Winner of the international competition for a West Coast counterpart to the Statue of Liberty — a 500-meter inhabited steel structure suspended above the Hollywood Freeway, housing cinemas, theaters, parks, aquaria, and the world's first proposed all-digital library.
The Steel Cloud is where it all began. When Hani Rashid and Lise Anne Couture moved from Milan to New York City to establish Asymptote, this was the studio’s first building project — a competition entry that would announce a radically new voice in architecture.
The Competition
In 1988, the city of Los Angeles launched an international competition for a West Coast Gateway — a monument to Pacific Rim immigration intended as the western counterpart to the Statue of Liberty on the East Coast. The jury was extraordinary: Octavio Paz, the Nobel laureate poet; Robert Wilson, the legendary performance artist; George Takei of Star Trek fame; Sverre Fehn, the important Scandinavian architect; and Christine Feireiss of AEDES Berlin. Asymptote’s entry won first prize, beating out conventional proposals — including a monumental Marilyn Monroe standing above a street grate — a testament to the jury’s intellectual bravery and the city’s desire to transcend its superficial Hollywood branding.
The Project
The Steel Cloud is a 500-meter horizontal inhabited structure suspended directly above the median strip of the Hollywood Freeway. It turns the dead space above the highway upside down, transforming it into a city above a city. The cruciform structure is composed of overlapping inclined planes without parallels — a park (a precursor by more than a decade to New York City’s High Line), cinemas, theaters, aquaria spanning Pacific and Atlantic marine life, and the world’s first proposed all-digital library. The library would generate random searches from visitors’ queries and broadcast them onto massive digital billboards above the freeway.

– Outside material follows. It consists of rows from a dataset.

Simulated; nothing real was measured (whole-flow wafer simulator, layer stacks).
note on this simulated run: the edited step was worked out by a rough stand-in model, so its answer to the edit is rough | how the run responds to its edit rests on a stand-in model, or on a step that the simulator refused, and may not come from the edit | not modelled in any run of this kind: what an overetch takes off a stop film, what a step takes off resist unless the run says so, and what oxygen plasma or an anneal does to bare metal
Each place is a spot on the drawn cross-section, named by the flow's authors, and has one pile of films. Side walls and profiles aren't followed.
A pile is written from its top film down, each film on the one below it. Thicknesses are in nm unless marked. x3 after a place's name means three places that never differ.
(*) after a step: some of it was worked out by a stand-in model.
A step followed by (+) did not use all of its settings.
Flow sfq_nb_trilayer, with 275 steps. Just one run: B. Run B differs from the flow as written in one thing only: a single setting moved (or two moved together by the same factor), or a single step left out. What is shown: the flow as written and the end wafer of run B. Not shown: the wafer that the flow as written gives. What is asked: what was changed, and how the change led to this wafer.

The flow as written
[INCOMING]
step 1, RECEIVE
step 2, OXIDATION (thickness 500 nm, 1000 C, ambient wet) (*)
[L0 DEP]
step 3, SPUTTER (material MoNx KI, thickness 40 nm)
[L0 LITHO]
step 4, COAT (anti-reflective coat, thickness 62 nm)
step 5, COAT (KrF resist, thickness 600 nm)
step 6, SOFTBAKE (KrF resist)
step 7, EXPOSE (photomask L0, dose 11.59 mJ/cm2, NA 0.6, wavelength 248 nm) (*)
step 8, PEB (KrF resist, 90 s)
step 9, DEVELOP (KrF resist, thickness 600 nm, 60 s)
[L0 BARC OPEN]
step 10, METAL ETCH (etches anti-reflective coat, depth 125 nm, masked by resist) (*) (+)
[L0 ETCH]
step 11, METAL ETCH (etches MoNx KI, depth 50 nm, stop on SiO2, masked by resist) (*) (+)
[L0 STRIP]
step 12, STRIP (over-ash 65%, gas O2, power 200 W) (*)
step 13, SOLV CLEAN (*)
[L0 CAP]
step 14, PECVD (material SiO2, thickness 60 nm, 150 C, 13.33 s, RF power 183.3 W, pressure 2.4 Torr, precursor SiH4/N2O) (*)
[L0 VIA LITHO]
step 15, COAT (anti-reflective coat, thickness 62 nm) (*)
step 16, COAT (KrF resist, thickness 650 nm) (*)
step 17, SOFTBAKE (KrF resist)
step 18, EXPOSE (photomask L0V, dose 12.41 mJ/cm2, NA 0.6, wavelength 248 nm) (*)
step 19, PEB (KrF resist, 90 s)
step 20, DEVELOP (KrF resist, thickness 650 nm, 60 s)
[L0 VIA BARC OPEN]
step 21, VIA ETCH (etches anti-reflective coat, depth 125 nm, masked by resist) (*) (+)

The structure can be experienced in two fundamentally different ways: slowly, on foot along elevated promenades; or at 70 miles per hour from the freeway below, where drivers catch the entire spectacle in just 18 seconds.
Inspirations
The project emerged from Hani Rashid’s immersion in the nascent cyberpunk imagination — William Gibson’s Neuromancer, the graphic worlds of Moebius, the stage sets and production design of Syd Mead, and the atmosphere of Ridley Scott’s Blade Runner. The Steel Cloud channeled these influences into an architectural proposition unlike anything the discipline had seen before.
Legacy
The competition win generated massive media coverage — Dan Rather on CBS, CBC Toronto News, and press worldwide. Reactions were polarized, ranging from fascination to bewilderment, because the project was something genuinely unprecedented. It was ultimately too radical a proposal for a city that, despite the jury’s foresight, could not overcome a populist mentality that favored the familiar. The scheme was never realized.
Yet in its unbuilt state lies its enduring power. The Steel Cloud has become one of the most influential unrealized projects in contemporary architecture, held in the permanent collection of the FRAC Centre-Val de Loire in Orléans, and exhibited at ArchiLab in both Orléans (1999) and the Mori Art Museum in Tokyo (2004–05). For Lise Anne and Hani, this project brought them into the public eye and made them more committed than ever to experimental and radical architecture as the way forward.